ENELE SOSENE SOPOAGA, Prime Minister of Tuvalu, noting his country was celebrating its thirty-sixth anniversary of independence next week, said his country was proud and committed to be a Member State of the United Nations. However, he voiced sadness for the loss of lives and suffering of fellow human beings from crises the world over. Such losses, due to terrorism, poverty and environmental degradation, Ebola, as well as political conflicts in the Middle East and Ukraine, were disturbing.
He said he wondered if leaders "really cared", and if they meant what they said inside the General Assembly Hall. A kindergartener recently asked him, "do we have a tomorrow, and can you save us?" Yet, he had mixed feelings. He was encouraged by the Climate Change Summit, but discouraged by the deniers of climate change. The world must not be distracted by those deniers, but must focus on a strategic and pragmatic approach.

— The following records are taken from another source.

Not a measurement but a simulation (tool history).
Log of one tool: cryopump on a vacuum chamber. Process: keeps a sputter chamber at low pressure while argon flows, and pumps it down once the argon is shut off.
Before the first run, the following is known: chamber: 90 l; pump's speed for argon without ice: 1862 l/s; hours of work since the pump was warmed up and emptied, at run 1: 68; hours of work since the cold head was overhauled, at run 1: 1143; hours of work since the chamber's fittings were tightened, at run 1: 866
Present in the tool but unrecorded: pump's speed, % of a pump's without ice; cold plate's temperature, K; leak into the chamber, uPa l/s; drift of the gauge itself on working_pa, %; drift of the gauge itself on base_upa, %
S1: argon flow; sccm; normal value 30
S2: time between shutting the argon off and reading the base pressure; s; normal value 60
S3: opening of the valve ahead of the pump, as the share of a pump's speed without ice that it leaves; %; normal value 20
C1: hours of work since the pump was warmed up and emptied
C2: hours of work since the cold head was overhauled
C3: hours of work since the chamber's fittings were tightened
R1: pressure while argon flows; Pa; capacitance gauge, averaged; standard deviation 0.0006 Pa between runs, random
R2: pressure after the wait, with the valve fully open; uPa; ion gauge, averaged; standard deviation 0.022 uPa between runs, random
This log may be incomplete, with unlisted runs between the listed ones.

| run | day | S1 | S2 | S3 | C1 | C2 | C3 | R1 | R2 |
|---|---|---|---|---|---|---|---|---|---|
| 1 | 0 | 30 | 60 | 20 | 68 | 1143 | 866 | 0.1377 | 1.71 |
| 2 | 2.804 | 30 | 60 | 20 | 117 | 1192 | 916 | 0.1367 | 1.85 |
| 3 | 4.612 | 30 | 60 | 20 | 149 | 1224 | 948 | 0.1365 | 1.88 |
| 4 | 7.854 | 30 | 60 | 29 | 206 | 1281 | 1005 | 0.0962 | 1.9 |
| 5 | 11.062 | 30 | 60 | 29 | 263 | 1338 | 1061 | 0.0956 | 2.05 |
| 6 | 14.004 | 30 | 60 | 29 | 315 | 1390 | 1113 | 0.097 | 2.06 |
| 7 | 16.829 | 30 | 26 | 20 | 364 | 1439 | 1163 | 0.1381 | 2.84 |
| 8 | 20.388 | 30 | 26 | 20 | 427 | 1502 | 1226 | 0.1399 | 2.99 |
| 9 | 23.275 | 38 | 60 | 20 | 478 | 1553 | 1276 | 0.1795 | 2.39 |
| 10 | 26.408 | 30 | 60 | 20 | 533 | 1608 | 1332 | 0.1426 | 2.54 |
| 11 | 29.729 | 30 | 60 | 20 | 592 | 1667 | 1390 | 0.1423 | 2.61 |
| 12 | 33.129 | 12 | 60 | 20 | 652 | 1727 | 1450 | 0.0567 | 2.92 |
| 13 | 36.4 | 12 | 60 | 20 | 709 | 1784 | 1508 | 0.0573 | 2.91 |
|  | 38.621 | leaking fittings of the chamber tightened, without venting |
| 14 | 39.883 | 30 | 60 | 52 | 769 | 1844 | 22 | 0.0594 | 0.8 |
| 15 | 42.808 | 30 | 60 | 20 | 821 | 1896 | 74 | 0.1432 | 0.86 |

There was a lot of talk within the United Nations about creating a post-2015 development agenda, he observed, stressing that diverse circumstances and needs of the United Nations membership should be taken into account in its development. The Organization must also improve its presence, particularly in vulnerable States, as global realities affected even the farthest, most remote island countries like Tuvalu. The dedication of this year as the International Year for Small Island Developing States had concluded in many constructive partnerships to address the special needs of those States. Commending those efforts, he also believed that the ultimate measure of success was the delivery of tangible actions on the ground that reflected and accommodated each unique and special place.
Juxtaposing Tuvalu's 24 square kilometres of land against its 900,000 square kilometres of the Pacific Ocean, he said the sea had always been the "lifeline" for food and economic growth for his people. The United Nations should honour the health of the ocean, as it was the earth's life support system. The seriousness and urgency of actions needed to combat climate change had also been echoed by youth leaders in the General Assembly. Tuvalu was experiencing unprecedented life-threatening impacts from climate change. At only two to three metres above sea-level, his country's security and the future human rights of its citizens was being seriously compromised. Calling for the international community to take action to halt climate change, he stated, "Do it. Save us."